I'm sorta having the same issue. In GoW '18 by the time you get the Blades you will be so familiar with the axe that it's easier to focus on this new weapon, but in Ragnarok with the combat changes, having to familiarize yourself with two weapons simultaneously is a bit weirder. I do use the Blades for faster enemies to hook on to them and close the distance, but I'm kind of using two or three moves of both weapons during combat rather than squeezing all the moves I can get out of them, like in '18.I wish I'd replayed the 2018 game recently to get a better compare the two. I don't remember if you could charge the weapons, for example. Mashing triangle to charge the blades vs holding it for the axe means I never use the blades except to pull and 1 hit kill the little worm fellas. Actually I have the inverse problem than in 2018, where the blades were introduced so late in the game I was married to the axe by then. Here starting off with both is like having to choose between 2 classes, because you're better off dumping XP in one of them, and I'm not feeling like I need the blades at all this time around.

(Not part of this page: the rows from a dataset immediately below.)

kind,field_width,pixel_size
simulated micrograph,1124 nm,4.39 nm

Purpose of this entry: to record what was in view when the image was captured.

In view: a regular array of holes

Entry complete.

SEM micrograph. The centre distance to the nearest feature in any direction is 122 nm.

The Blades definitely have the shittier triangle charge, since you're stuck in aim mode during it. A frequent strategy with the axe for me now is to charge it right after a parry into a radiant shield bash and then unleash the heavy R2 move. It works great. You can get a skill that allows you to insta-charge the Blades right after any attack lands, but whether that will make it more interesting to use, I don't know.
I had this kind of majorly with the Thor fight at the start of the game. If you get killed during that fight he'll start talking in the game-over menu and then revives you to keep fighting. Pretty damn cool, right? Except not really, because the game is so scared that the player might miss this that you die there regardless so that it can play out. It cheats the 4th wall break, and that kinda pisses me off.Also, incredibly minor nitpick and this goes for a bunch of games: when the limitations or rather rules of your game spoil the beats of your story. Like freeing the Lyngbakr thing, I know the game doesn't want to cheat anybody out of exploration and collectibles, so it was obvious the story would contrive a reason for it to just stay there (meaning I'm not invested in "freeing" it). Same with arriving at Nidavellir, I kinda sussed the game wasn't gonna bother with populating an entire city, so of course the story contrives a reason for everyone to be either dead or under lockdown. These games always look gorgeous and all but also a bit empty and dead.